The average family made $47,769.
The president of the United States made $200,000.
The average CEO of the 350 biggest corporations made $12.4 million in salary and stock options; a few made five or 10 times that much.
The average CEO of the biggest Internet firms, the so-called Fortune e-50, made the most, $15.9 million.
Between the corner suite and the Oval Office, the gap is 62 to 1. Between the average CEO and his worker, it’s closer to 500 to 1, and it’s growing.
These figures, which are part of a new report, “Executive Excess 2000,” point up the fact that, over the past 20 years, the U.S. has become by far the most unequal nation in the industrialized world.
“It’s a flaw in the American dream, that one group should be getting such a grotesquely skewed portion of the pie while most Americans get next to nothing,” said John Cavanagh, president of the Institute for Policy Studies, a pro-labor Washington think tank that co-authored the report with United for a Fair Economy, a Boston-based national non-profit group focusing on economic inequality.

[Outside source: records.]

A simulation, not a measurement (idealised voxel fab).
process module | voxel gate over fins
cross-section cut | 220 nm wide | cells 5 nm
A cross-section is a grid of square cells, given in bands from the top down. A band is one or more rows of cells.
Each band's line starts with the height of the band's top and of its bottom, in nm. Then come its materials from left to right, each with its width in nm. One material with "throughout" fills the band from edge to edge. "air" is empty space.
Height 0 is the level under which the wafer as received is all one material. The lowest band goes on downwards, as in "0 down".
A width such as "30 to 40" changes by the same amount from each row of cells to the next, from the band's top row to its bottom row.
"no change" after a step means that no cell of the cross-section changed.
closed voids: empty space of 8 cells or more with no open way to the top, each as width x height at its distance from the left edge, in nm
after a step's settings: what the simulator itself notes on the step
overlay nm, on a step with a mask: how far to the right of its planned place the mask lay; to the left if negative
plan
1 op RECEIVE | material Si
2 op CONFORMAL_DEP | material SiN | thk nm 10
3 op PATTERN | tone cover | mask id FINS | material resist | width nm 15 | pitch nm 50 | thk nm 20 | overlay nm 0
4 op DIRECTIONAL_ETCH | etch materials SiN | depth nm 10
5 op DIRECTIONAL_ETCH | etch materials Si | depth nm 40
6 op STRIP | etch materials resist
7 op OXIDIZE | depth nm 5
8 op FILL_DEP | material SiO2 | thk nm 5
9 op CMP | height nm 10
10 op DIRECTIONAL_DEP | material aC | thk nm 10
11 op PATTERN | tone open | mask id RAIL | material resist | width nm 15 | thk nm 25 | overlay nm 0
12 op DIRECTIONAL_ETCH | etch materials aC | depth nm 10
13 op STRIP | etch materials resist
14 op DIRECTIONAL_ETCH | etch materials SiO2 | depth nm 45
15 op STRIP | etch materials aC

The gap between CEO income and presidential pay stems only partly from the fact that the American president hasn’t had a raise in 30 years. Presidential pay rose only three times in the 20th Century, to $75,000 in 1909, to $100,000 in 1949, and to $200,000 in 1969. Congress voted last year to double the president’s pay to $400,000 per year, a tidy raise that will take effect next year, after Clinton leaves office.
Mostly the gap reflected the multiplication in executive wealth of the past decade, largely due to rich stock options. This executive compensation has soared by more than 500 percent over the past decade, the report said, meaning that either Al Gore or George W. Bush, even with that pay raise, will have to scramble to keep up.
“This enormous pay gap degrades democracy in this country,” Cavanagh said. “I think we have devalued the presidency. If you see you can make 60 times as much in the private sector, it’s an enormous disincentive to the best and the brightest to go into public service.”
In recent years, such studies as “Executive Excess” have generated both headlines and laments about this inequality. But they have done nothing to affect the gaps, which are growing by the year.
In 1996, the CEO of a top American firm made $5.7 million per year, or 209 times the wages of an average manufacturing employee. In 1999, three years later, that gap was 475-1. By now, it almost certainly is over 500-1.
The reason is that CEO incomes have soared in the 1990s, while average pay rose slightly. For the ’90s, CEO pay rose 535 percent, while pay of the average worker rose 32 percent. The statistics underlying the comparisons come from the U.S. government, especially the Bureau of Labor Statistics, or from executive pay reports compiled by Fortune and Business Week magazines.
Had that average $23,753 for manufacturing workers grown as fast as CEO pay during the decade, it would now be $115,035 per year.
The same ratio holds true for the minimum wage, which was $3.80 per hour in 1990, is $5.15 now and, under a bill before Congress, may rise to $6.15 in two years. If this minimum wage had grown as fast as CEO pay in the 1990s, it wouldn’t be $5.15 now but $24.13, enough to lift America’s millions of working poor out of their poverty.
If CEOs of mainstream corporations are living high on the hog, CEOs of the dot-com world are in true clover.
David Pottruck, CEO of Charles Schwab, made $127.9 million in 1999 in salary, bonuses and options. Others did nearly as well–John Chambers of Cisco Systems with $121.7 million, Steve Case of America Online with $117.1 million, Louis Gerstner of IBM with $102.2 million.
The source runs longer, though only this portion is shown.